Unless it's one of those infrequent occasions that requires dressing up a bit, all I want to do is wear exercise gearlycra leggings, sneakers and a hoodie. Wearing sneakers a lot (albeit casual sneakers, not trainers) is nothing new for me because I don't own a car, which means I walk a lot and need to be comfortablebut I've rarely worn them in public with exercise gear, unless there is (or will be) actual exercise is involved.

But that changed when I bought lycra tights for the gym last year and everyone else was wearing their gym gear as casual attire (thus the term 'athleisure wear' was coined), so it was fashionablenot like wearing your saggy baggy trackies in public, which I will NEVER do.

Not that I really care about what's in fashion, but they're just so comfy, and the (Target cheapie) compression ones make me feel sleek, even though I think the flesh mostly gets pushed up into a muffin top.

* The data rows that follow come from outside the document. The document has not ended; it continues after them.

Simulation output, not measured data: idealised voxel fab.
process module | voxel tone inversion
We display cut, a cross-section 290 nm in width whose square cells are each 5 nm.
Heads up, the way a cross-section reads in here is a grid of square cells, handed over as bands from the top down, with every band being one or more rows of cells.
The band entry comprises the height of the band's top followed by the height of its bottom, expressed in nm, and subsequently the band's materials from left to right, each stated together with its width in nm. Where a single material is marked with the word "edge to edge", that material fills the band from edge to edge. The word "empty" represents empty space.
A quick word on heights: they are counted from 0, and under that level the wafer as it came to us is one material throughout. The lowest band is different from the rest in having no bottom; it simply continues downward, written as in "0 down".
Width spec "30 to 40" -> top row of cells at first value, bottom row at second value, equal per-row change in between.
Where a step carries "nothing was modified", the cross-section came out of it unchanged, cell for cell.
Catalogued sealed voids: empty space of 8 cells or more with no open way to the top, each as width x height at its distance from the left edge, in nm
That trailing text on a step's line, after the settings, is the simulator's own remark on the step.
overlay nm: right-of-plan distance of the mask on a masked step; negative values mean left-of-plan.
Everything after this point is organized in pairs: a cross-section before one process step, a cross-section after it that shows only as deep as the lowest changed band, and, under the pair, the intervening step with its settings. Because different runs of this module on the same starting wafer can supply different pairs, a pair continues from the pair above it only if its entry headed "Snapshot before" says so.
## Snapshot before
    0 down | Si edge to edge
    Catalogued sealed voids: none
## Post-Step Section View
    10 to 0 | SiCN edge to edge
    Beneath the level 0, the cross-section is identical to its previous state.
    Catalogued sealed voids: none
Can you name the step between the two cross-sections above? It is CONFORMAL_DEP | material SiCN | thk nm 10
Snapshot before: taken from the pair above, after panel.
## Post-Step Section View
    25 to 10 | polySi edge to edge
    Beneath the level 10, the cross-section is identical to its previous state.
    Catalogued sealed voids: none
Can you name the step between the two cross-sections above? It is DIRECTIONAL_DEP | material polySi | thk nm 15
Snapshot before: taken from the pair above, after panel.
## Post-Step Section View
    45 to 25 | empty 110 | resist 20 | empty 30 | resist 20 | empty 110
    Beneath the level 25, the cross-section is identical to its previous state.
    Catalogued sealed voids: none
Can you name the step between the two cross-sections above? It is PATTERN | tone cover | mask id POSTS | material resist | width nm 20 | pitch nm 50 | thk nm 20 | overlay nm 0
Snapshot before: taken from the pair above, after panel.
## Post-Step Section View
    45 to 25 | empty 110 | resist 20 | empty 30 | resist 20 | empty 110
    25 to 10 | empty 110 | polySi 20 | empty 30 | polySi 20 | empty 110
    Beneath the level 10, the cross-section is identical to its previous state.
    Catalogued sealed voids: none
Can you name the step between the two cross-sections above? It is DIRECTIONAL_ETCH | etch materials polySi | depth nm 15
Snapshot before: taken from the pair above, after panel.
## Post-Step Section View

Every Friday and Saturday when its comes time to get dressed I have a debate with myself about whether I'll just pull on my tights or wear proper clothes. I have so many proper casual clothes that I could beshould bewearing, it feels wrong to neglect them, but the lycra wins the debate about half the time.

Last Saturday I was pleased with myself for wearing a denim dress I haven't worn in months and a pair of boots I haven't worn in so long that I checked whether any spiders had taken up residence before putting them on. 

On Sundays I usually just go to the supermarket so I go straight for the lycra without any internal debate. I think I'll make it a rule that I can only kit up in athleisure wear on Sundays, if I'm going to yoga or on days where I'm not leaving the house. 

Thursday, 8 September 2016

I'll never be a hardcore minimalist

This is NOT the pool of minimalism

I've been dipping my toes in the pool of minimalism* since I started my shopping ban on 1 June. There's a lot I like about it, but other stuff that does not resonate with me AT ALL. I doubt I will ever be a fully committed minimalist - more of a moderate minimalist.

I like decluttering, but I don't feel the need to jettison everything that I don't absolutely need. And then go through my stuff and reduce it by half again. Some things I just like, you know? Some of my stuff I want to keep because I think it's beautiful and I like looking at it, or wearing it.  

The hardcore minimalists even encourage you to get rid of belongings you keep for sentimental reasons. The memory is in you, not in the object, they say. That may be so, but where is the harm in keeping something that brings up fond memories of someone you love or a happy time in your life when you look at it? 

My friend Victoria posted a photo of her bedroom in her new abode on Facebook during the week and on her bed was a teddy that her grandmother had given her when she was born. He has a key in the back and when you wind it, it plays The Wheels on the Bus.  That is just so, so precious. The thought of him being given away wrenches my heart a little (and he's not even mine!). You just don't get rid of that stuff.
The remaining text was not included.